No one to play: As some city schools move into WPIAL, Obama baseball and softball players wonder, ‘What about us?’



When the Western Pennsylvania Interscholastic Athletic Association (WPIAL) agreed to take certain city schools into their association in certain sports, it meant that they would work with a City League consortium to pick and choose the schools and sports that they would allow in the league. The biggest name in scholastic sports in this region and certainly one of the best known in the country, the affects of the movement from City League into WPIAL impacts the students at Pittsburgh Obama greatly in an unfortunate way.

The swimming and soccer team were in the WPIAL this year for the first time with mixed results. Yet the baseball and softball teams remain in what’s left of the city league. Allderdice, Carrick and Brashear have all been accepted into the WPIAL for competition but that leaves three high schools, Obama, Perry, and Westinghouse, to compete among  themselves. This “city league” no longer has a championship and each of the schools only have 6 game schedules, which are against the other two schools. Athletic directors at Obama, Perry and Westinghouse schools could try to set up exhibition games with teams in the WPIAL but it’s very hard since they have a full season to prepare for and don’t have the time to play an off the record game. And of course, the poor weather has played a part in the inability to schedule games. But while the WPIAL thrives in its own monopoly of sorts, it leaves some schools in the dust with nowhere to go.

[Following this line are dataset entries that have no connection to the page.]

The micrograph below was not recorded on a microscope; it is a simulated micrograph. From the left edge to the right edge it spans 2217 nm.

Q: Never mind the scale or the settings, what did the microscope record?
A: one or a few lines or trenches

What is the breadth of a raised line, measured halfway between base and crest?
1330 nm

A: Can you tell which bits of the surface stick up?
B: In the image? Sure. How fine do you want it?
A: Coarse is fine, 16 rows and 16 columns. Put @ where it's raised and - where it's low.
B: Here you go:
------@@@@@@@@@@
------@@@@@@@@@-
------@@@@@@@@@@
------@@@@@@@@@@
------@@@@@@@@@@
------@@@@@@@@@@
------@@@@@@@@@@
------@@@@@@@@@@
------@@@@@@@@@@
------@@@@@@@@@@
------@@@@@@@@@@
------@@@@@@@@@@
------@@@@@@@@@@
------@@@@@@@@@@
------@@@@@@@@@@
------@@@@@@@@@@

This is the case with Obama baseball and softball, and while the decision to move into the WPIAL is greeted as being a good one by most, the apparent memory lapse about schools left behind is another thing altogether.

“The committee that came up with this plan  ought to be ashamed of itself.”

Harsh words from 25 year fast-pitch softball coach—and former Obama baseball coach—Mr.Kocur. He is describing his feelings as city teams join the WPIAL in baseball and softball this spring…and leave Obama, Perry and Westinghouse behind.

“It’s outrageous, it’s reprehensible. In all of my years of coaching, it’s the worst thing I’ve seen a governing body do,” Kocur says. “ The lack of foresight in this case just numbs the mind. No one thought of the schools being left behind or of the student-athletes? Outrageous.”

Athletic Director Mr.McGee agrees. “It’s crazy….just crazy.” Leaving three schools behind irks him, as well. “There are so many teams in the WPIAL. I would have to print off a sheet to name them all. We  should be on that sheet.” Magee believes that playing in the WPIAL improves city players’ overall level of play and that the competition is inspiring, giving city players exposure they normally wouldn’t receive. More pointedly, he feels Obama can eventually compete with the WPIAL. To his credit, McGee has been able to schedule baseball games against Bishop Canevin, Sto Rox and Keystone Oaks.But he is disappointed in noting that he has not had much more luck in adding exhibition games with WPIAL schools, especially with the horrible weather we’ve had.

Softball Coach Ms.Wagner feels a bit differently about the entry into the WPIAL to begin with. “Overall, softball in the city is terrible…there is no ability to build a program and we’re playing kids on a different level in the WPIAL. Given those facts, Wagner doesn’t see competing in the WPIAL as being an option for an Obama.“We don’t have the talent to compete.,” and without a feeder program from elementary/middle school or the community recreational leagues, “We don’t stand a chance against WPIAL teams.”

Still, none of this explains why three city schools were left behind. None of this explains the reasoning that would entail a student who loves baseball or softball having a six game schedule. None of this explains why a city parent, who pays taxes, would agree with the city’s own not having a real season and chance for a real championship.

“Obama and Perry may have taken some lumps in the first few years if they were moved into the WPIAL, but they have the numbers of kids actually playing, “ Mr.Kocur says. “They have the interest in the sport. How do you just leave them behind?”

Meanwhile, Golf and Swim team coach Mr.Rauterkus sees the positives and the negatives of the move. He believes that sweeping changes in terms of the approach to athletics is needed.” The city has always had talented student athlete and some dedicated coaches. But we all know that the opportunities for city residents and that of our suburban competitors are not similar, he says. “ We have plenty of catch up to do. But, the pressing need is to make the top administrators see the value of wholistic athletic programs and then expend the energy to empower our coaches. Most of all, these are economical, efficient and healthy mental investments.”

Mr.Rauterkus believes that perhaps the moves were made without putting the necessary emphasis on upgrading athletics in PPS. “Some reformers wanted to migrate PPS teams to the WPIAL, but all were in full agreement that serious overhauls and upgrades to PPS sports programs and opportunities were necessary.”  So it seems that some recommendations were accepted and some just set aside. And within this, little thought was given to the schools that were left behind in every sport.

“I’m just at a loss to explain how that can happen,” Kocur says. “It just can’t happen.”

Perhaps baseball player Cam Miller put it best. “I think it stinks. You get better by playing the best competition,” he said. “I’d much rather be playing WPIAL schools.”